Government officials hailed the New Jersey Economic Opportunity Act of 2013 as "a game-changer" at a regional economic summit Friday.

Government officials hailed the New Jersey Economic Opportunity Act of 2013 as "a game-changer" at a regional economic summit Friday.

"This is the most influential piece of legislation ever to impact South Jersey," Camden County Freeholder Director Louis Cappelli Jr. told about 300 business leaders, bankers, academics, entrepreneurs, and others at the Westin Hotel & Conference Center in Mount Laurel. "You should all get to know it."

Cappelli spoke at the eighth annual Tri-County Economic Development Summit, which gives an update on the region's economic health.

Gov. Christie signed the measure, which many say will help level the economic playing field between the southern and northern parts of the state, into law Sept. 18. It provides, among other things, $175 million for economic development projects in Camden and $600 million for qualified residential projects statewide, and allows companies to pursue tax credits to create jobs.

"This bill finally puts Southern New Jersey on more equal footing with the rest of the state and Philadelphia," State Sen. Donald Norcross (D., Camden) said at Friday's event, sponsored jointly by Burlington, Camden and Gloucester Counties. "Our economic incentive packages were designed for the state as a whole, but the northern end with New York is a very different climate than the southern end with Philadelphia."

He said Philadelphia, by offering a 10-year real estate tax abatement to developers and homeowners, gave itself an advantage over South Jersey in spurring housing development and rehabilitation, while Keystone Opportunity Zones - commercial or industrial areas with greatly reduced or eliminated tax burdens for property owners, residents, and businesses throughout Pennsylvania - gave that state a tool to attract larger-scale developments.

"We have projects on a smaller scale here," Norcross said. "It was clear that incentives in New Jersey had not been working for the southern half."

Norcross said the new formula created a tiered system based on regional population and business growth potential to generate more balanced development across the state.

The new law, he said, involved more than a year of discussions with South Jersey stakeholders. The act streamlined the state's economic development incentive programs into two categories: GrowNJ, which will be the state's main job-creation incentive program, and the Economic Redevelopment and Growth Program (ERG), now its sole incentive program for developers.

Both programs have been extended until July 1, 2019. Supporters say the reorganization makes it easier for small and medium-size businesses to take advantage of them.

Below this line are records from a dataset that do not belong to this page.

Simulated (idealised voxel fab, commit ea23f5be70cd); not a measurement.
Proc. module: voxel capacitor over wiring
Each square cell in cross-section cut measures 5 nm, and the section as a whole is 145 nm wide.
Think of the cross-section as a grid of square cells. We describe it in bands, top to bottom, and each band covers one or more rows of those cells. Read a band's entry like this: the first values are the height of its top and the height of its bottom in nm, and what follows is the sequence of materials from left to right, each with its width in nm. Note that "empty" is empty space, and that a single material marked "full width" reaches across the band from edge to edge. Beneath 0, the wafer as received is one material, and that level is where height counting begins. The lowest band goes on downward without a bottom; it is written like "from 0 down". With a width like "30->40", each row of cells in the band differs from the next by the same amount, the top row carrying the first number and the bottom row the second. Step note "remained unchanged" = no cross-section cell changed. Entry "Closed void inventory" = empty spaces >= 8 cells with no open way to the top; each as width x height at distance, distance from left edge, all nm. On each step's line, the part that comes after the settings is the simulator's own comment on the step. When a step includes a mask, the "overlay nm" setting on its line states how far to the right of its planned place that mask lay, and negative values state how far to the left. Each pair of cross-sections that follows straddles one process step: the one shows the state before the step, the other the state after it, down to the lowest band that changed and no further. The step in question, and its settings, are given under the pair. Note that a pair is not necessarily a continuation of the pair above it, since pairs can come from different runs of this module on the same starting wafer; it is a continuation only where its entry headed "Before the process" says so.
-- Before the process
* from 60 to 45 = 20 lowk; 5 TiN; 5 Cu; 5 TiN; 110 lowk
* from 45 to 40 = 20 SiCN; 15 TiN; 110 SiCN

A key component of the act is that it gives struggling urban areas a boost. It encourages development and private sector job growth in "Garden State Growth Zones," identified as the state's four cities with the lowest median family income: Camden, Trenton, Passaic, and Paterson.

"I predict we will look back 10 or 15 years from now and say this [Economic Opportunity Act] was the game-changer that created economic growth in South Jersey," Cappelli said. "The tax credits available for developers who invest and create jobs will allow those developers to build at a very low net cost. It allows tenants to lease at a very low number, so this will have a significant impact."